American Review of Canadian Studies

| December 22, 2008 | Siener, William H. | COPYRIGHT 2008 Association for Canadian Studies in the United States. This material is published under license from the publisher through the Gale Group, Farmington Hills, Michigan.  All inquiries regarding rights should be directed to the Gale Group. (Hide copyright information)Copyright

On April 19,1929, Chief Boatswain's Mate Hubert E. Wilbur and Surfman Orville M. LaGrant, both members of the US. Coast Guard, began a routine patrol of the Niagara River. The patrol, which nearly ended in bloodshed, provoked an international incident that took almost a year to resolve. The episode resulted from the United States' arming its borders to an unprecedented extent in an effort to win the Canadian government's assistance in enforcing Prohibition laws. Perceived by Canadians as an integral part of American policies that took Canadian sovereignty lightly the arming of the border jeopardized U.S. treaty obligations and brought extraordinary violence to border communities. (1) This federal activity south of the border threatened to negate local efforts to enhance along-successful borderlands community. Thus, Wilbur and LaGrant's experience illuminates a seldom-told story of cross-border relations between the United States and Canada.

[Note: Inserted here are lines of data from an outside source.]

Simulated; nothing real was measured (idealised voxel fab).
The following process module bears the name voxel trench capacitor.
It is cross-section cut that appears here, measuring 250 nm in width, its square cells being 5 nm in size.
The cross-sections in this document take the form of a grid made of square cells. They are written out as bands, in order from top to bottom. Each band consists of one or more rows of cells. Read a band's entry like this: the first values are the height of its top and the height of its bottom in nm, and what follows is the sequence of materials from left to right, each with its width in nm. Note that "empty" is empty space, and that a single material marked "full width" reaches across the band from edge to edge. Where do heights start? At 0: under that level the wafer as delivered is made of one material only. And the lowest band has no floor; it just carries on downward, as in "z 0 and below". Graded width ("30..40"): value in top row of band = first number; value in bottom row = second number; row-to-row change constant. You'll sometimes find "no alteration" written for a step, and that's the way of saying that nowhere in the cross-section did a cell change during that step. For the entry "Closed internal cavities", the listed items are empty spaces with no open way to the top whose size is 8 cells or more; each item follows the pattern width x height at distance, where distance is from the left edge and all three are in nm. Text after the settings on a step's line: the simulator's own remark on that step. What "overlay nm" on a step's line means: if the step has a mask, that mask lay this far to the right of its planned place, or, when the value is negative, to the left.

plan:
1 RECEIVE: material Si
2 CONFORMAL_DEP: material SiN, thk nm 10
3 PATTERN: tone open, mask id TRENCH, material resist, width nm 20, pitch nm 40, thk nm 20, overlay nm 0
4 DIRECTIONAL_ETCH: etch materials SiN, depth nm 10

A number of historians point out that Prohibition was a singularly divisive factor in relations between Canada and the United States. The American desire to assert greater control over U.S. borders, they note, often conflicted with a growing Canadian nationalism that sought to assert an independent identity. These historians approach the issue in a variety of ways: Richard N. Kottman comments that Canadian support for assisting Americans with Prohibition enforcement varied regionally. His analysis pays little attention to events on the interior border as a factor in Canadian-American relations, however; he focuses instead on the U.S. Coast Guard's sinking of the Nova Scotian schooner I'm Alone in the Gulf of Mexico in 1929. Stephen T Moore elaborates on the cross-border community between Washington and British Columbia, noting that violent activities of liquor hijackers, coupled with evidence of government corruption, threatened to disrupt a local heritage of cross-border cooperation. That disruption, in turn, led to regional support for cooperating with the United States in Prohibition enforcement. Sean T. Moore has considered the ways in which outside law enforcement disrupted a binationallocal economy in northern New York, causing locals to abandon support for Prohibition. (2) None of these historians takes into consideration the extent to which the United States tried to force Canadian public and political opinion into line with American government demands by posting a heavily armed, uniformed military force along the border. This article attempts to add another piece to the puzzle.

Prelude

In a public spectacle in the summer of 1927, the United States, Canada, and Great Britain showcased the familiar story of cross-border relations. On August 7, 1927, before 100,000 people and an international radio audience that may have reached as many as 50 million, Edward, Prince of Wales, United States Vice President Charles G. Dawes, British Prime Minister Stanley Baldwin, Canadian Prime Minister William Lyon Mackenzie King, and a host of other dignitaries (including the governor of New York, the premier of Ontario, and the U.S. secretary of state) met at Buffalo to dedicate the Peace Bridge, a new commercial link facilitating automobile traffic between the east coast of North America and the interior. It was a major international event. All of the speakers praised the 100-plus years of peace that had prevailed among the United Stales, Great Britain, and Canada since the War of 1812. The "piers of a bridge of friendship" now replaced two hostile forts, Mackenzie King observed. Acknowledging the recent exchange of ministers between the United States and Canada, Secretary of State Frank B. Kellogg observed that between the two countries there "are no racial animosities, no great international antagonism," and that differences "can be settled with the exercise of tolerance and patience, and the application of good common sense." Calling it "a bridge of understanding," Dawes said that the Peace Bridge had been built upon both "the firm bedrock of the Niagara, and the peace of the English-speaking peoples." (3)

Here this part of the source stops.